Privilege log preparation is one of the most closely managed phases of the document review process. In large-scale litigation and investigations, preparing a privilege log serves as the primary record of every document withheld from production on privilege grounds, and its accuracy, consistency, and completeness are subject to scrutiny from opposing counsel, courts, and, in some cases, regulators.
For legal teams managing high-volume discovery, privilege log preparation is often a workflow management challenge as much as a documentation exercise. Building and executing a review process that produces a defensible log at scale, while meeting discovery deadlines, requires coordination across review teams, quality control procedures, and privilege review workflows.
Key Takeaway
A well-prepared privilege log reflects the quality of the privilege review process that produced it. For law firms and corporate legal departments managing large document populations, privilege log defensibility depends on decisions made at the outset of the review: how privilege criteria are defined, how review teams are trained and calibrated, how technology is applied to assist with identification, and how quality control is structured across the full document set. Legal teams that treat privilege log preparation as a workflow management question, rather than simply a documentation task, are better positioned to produce logs that withstand challenge.

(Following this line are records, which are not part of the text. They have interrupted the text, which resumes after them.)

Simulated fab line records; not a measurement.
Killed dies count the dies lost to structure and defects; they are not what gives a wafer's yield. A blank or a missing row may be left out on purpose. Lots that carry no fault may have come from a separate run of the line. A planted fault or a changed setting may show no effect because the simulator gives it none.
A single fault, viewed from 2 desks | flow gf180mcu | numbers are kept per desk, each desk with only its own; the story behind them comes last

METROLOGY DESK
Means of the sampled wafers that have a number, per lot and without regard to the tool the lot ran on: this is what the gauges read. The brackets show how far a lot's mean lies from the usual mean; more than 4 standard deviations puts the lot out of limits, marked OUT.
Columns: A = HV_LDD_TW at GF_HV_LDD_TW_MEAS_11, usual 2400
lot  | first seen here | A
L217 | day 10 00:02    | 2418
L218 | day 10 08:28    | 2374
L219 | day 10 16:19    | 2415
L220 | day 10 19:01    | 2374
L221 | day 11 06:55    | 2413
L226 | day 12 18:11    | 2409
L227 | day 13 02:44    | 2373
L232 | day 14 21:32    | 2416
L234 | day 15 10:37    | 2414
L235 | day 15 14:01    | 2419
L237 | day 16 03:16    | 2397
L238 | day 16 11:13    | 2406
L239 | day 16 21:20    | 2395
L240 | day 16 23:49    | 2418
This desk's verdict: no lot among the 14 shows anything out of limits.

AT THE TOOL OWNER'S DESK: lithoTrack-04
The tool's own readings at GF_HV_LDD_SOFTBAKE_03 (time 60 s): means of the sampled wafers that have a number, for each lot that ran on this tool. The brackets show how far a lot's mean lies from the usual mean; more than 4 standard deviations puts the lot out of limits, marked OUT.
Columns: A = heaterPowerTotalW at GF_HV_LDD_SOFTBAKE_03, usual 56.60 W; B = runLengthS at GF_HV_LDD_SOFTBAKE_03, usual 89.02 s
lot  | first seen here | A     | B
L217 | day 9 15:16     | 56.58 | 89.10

What Is a Privilege Log in eDiscovery?
A privilege log is a document produced during discovery that identifies materials withheld from production on the basis of a recognized privilege, most commonly attorney-client privilege or the work product doctrine. For each withheld document, the log provides sufficient information for opposing counsel and the court to evaluate the privilege claim without disclosing the protected content itself.
Federal Rule of Civil Procedure 26(b)(5) establishes the framework for asserting privilege claims during discovery. The rule requires parties withholding otherwise discoverable information on the basis of privilege or work-product protection to describe the nature of the withheld materials in a manner that enables other parties to assess the claim without revealing the protected information itself.
Key Elements of a Defensible Privilege Log
A privilege log entry typically includes the following fields:
Document identifier. A unique identifier, such as a Bates number or sequential entry number, assigned to each withheld document.
Date. The date the document or communication was created.
Author and recipients. The individuals who created, received, copied, or blind copied on the document, including identification of attorneys where relevant to the privilege claim.
Document type. The format of the document, such as email, memorandum, or report.
Privilege basis. A specific statement of the privilege or protection claimed, such as attorney-client privilege, work product doctrine, or both, with sufficient specificity to support the claim.
Subject matter description. A concise description of the document’s subject matter that supports the privilege claim without disclosing protected content.
Consistency across all of these fields is as significant as completeness. Inconsistent terminology, vague descriptions, or entries that do not clearly connect the document to a recognized privilege basis invite challenge and can complicate court review.
Best Practices for Preparing a Privilege Log at Scale
Begin Privilege Identification Early
Preparing a privilege log should begin during the document collection and processing phase, not after first-level review is complete. Flagging potentially privileged documents early allows review teams to apply consistent privilege criteria from the outset and reduces the risk of inadvertent production.
Define Privilege Criteria Before Review Begins
Review teams working across large document populations benefit from clear, written guidance on what constitutes a privileged communication, how to handle documents involving both legal and business advice, and how to treat common scenarios such as emails with multiple recipients or documents that reflect attorney involvement indirectly.
Calibration at the outset of the review supports more consistent privilege determinations across the full document set.
Apply Technology to Assist with Identification
eDiscovery platforms with AI-assisted review and machine learning capabilities can support privilege identification by flagging documents that exhibit characteristics associated with privileged communications, such as attorney names, legal advice language, and work product indicators.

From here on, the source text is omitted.